The “bank of mum and dad” may be called upon for more help in the new year, as aspiring first-time buyers deal with a double whammy of higher mortgage rates and surging rental costs while they try to save.
But for those buyers who are able to make the jump onto the property ladder next year, there may also be some opportunities.
They may find they have more bargaining power, a wider choice of properties and perhaps sellers more willing to consider lower offers.
Some who have put their home ownership plans on hold may be weighing up their options over the festive season.
Simon Gammon, managing partner at mortgage broker Knight Frank Finance, said it may help first-time buyers if they are able to build a bigger deposit.
Mr Gammon told the PA news agency: “If you can save in this type of environment, you can put down a bigger deposit, maybe rely on parents or grandparents to create more of a deposit, then that will help you get, one, more mortgage options, and two, a lower rate, so it’s a double win.”
He continued: “I think the most proactive thing you can do right now is work on your deposit, as much as that’s painful with all the other costs going on.
“But the bigger the deposit, the better your options when it comes to a mortgage.”
He added that first-time buyers may also be able to use their chain-free status to pick up a deal, at a time when there is generally more caution surrounding the housing market.

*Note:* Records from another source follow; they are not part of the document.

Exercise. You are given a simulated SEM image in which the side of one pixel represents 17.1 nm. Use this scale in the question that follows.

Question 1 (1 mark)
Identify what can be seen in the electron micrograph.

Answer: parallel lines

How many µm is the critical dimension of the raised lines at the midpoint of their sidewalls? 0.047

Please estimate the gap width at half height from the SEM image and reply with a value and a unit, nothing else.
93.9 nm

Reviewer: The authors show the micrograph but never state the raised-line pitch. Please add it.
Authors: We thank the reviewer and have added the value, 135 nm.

Looking at the rental market, Mr Gammon said many buy-to-let investors will have taken out a mortgage at a time when interest rates were much lower.
He added that, with renters also dealing with their own rising costs from a variety of bills, “there is going to be a little battle at play between landlords wanting to pass on some of their increased costs versus what they can actually get.
“Because they won’t want to price themselves out of the market.”
He added: “It’s possible that there will be some landlords, probably ‘accidental’ landlords, those that didn’t sell their old house when they moved or something like that, that will say: ‘Well this doesn’t work for me any more, all of the tax changes over the last few years has meant it’s become less and less profitable.’”
But he added that many buy-to-let investors are focused on the long term.
“You do have a lot of landlords that want to have a house for their children in the future or it’s part of their retirement planning,” he said.
“So even if they’ve got to find more money to support this property ownership it doesn’t take away from the longer term reasons for owning it.”
Richard Donnell, executive director at Zoopla, said: “Rents are expected to rise further in 2023, adding to the impetus to buy, although raising a deposit will remain the biggest challenge for first-time buyers as the best mortgage rates will be for lower loan-to-value mortgages.”
Rightmove’s property expert Tim Bannister said an immediate drop in demand in the first-time buyer sector was seen following the mini-budget, as mortgage rates jumped.
A string of Bank of England base rate hikes have taken place over the past year, with the most recent seeing the base rate jump from 3% to 3.5% in December.
Mr Bannister said: “First-time buyers are often stretching themselves to the absolute maximum in order to get onto the ladder, and those who were in the earlier stages of their moving journey suddenly faced much higher monthly repayments and very quickly had to reassess their circumstances.
“Heading into the new year, the signs are that things are starting to settle, which should give those looking to purchase their first home more confidence.”
Mr Bannister continued: “However, first-time buyers still face the challenges of being able to borrow enough for the home that they want, and saving up for their deposit.
“A 10% deposit on an average first-time buyer type property is now £22,169.
“Some first-time buyers in the new year may head to the bank of mum and dad for help, or further help, to increase the size of their deposit and therefore bring their monthly repayments down to a more affordable level.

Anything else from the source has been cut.